On an earnings call earlier this summer, the chief executive of the online real estate brokerage Redfin was asked whether he had a contingency plan if interest rates did not come down? His answer was maybe a bit too frank.

“Great question,” Glenn Kelman, the C.E.O., began on the call on Aug. 6, “Plan B is to drink our own urine or our competitors’ blood.”

A little more than a minute later, he corrected himself, saying that he shouldn’t have used those exact words. But to the analysts on the call, his point was clear: The housing economy is in trouble, and a major reason has been soaring interest rates, which hit a high-water mark of 7.79 percent last fall.

Since then, the 30-year mortgage rate has dipped into the low 7s, then the high 6s and as of last week, it fell to 6.35 percent. The drop — coupled with a “likely” rate cut by the Federal Reserve at their upcoming meeting in September — should spell good news for the housing economy, but a major structural problem remains. Close to 60 percent of homeowners have outstanding mortgages that are locked in at rates below 4 percent, according to recently released data from Redfin.

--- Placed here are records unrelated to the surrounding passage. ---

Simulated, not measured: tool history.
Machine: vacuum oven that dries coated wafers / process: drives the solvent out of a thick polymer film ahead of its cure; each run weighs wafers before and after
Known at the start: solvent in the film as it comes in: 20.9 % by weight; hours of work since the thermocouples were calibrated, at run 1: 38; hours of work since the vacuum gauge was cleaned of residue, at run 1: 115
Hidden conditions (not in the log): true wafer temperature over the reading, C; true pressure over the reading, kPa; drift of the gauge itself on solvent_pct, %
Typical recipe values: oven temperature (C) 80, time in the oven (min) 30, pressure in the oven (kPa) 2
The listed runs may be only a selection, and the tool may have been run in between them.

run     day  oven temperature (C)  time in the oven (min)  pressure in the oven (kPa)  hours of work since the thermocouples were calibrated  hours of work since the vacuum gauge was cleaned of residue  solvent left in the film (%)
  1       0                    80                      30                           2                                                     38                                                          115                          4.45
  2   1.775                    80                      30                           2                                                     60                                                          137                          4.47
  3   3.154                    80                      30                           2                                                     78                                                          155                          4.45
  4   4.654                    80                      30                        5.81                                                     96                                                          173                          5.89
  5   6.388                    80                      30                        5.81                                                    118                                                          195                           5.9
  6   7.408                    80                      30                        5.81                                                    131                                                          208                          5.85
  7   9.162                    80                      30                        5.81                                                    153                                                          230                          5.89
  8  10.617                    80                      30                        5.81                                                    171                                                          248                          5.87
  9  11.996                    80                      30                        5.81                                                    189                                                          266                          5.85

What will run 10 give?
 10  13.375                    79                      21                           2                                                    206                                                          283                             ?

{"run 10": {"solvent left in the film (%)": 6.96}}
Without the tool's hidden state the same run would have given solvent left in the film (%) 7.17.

If a homeowner sold and bought a new home in a comparable neighborhood, they would forego a low rate for another that is at least 2.5 percentage points higher. For many homeowners, that simply doesn’t make sense — a phenomenon that economists call the “golden handcuffs.”

While the recent dip in the mortgage rate has been significant — over 1 point in less than a year — I interviewed seven economists, as well as finance and real estate experts, who say it’s not enough.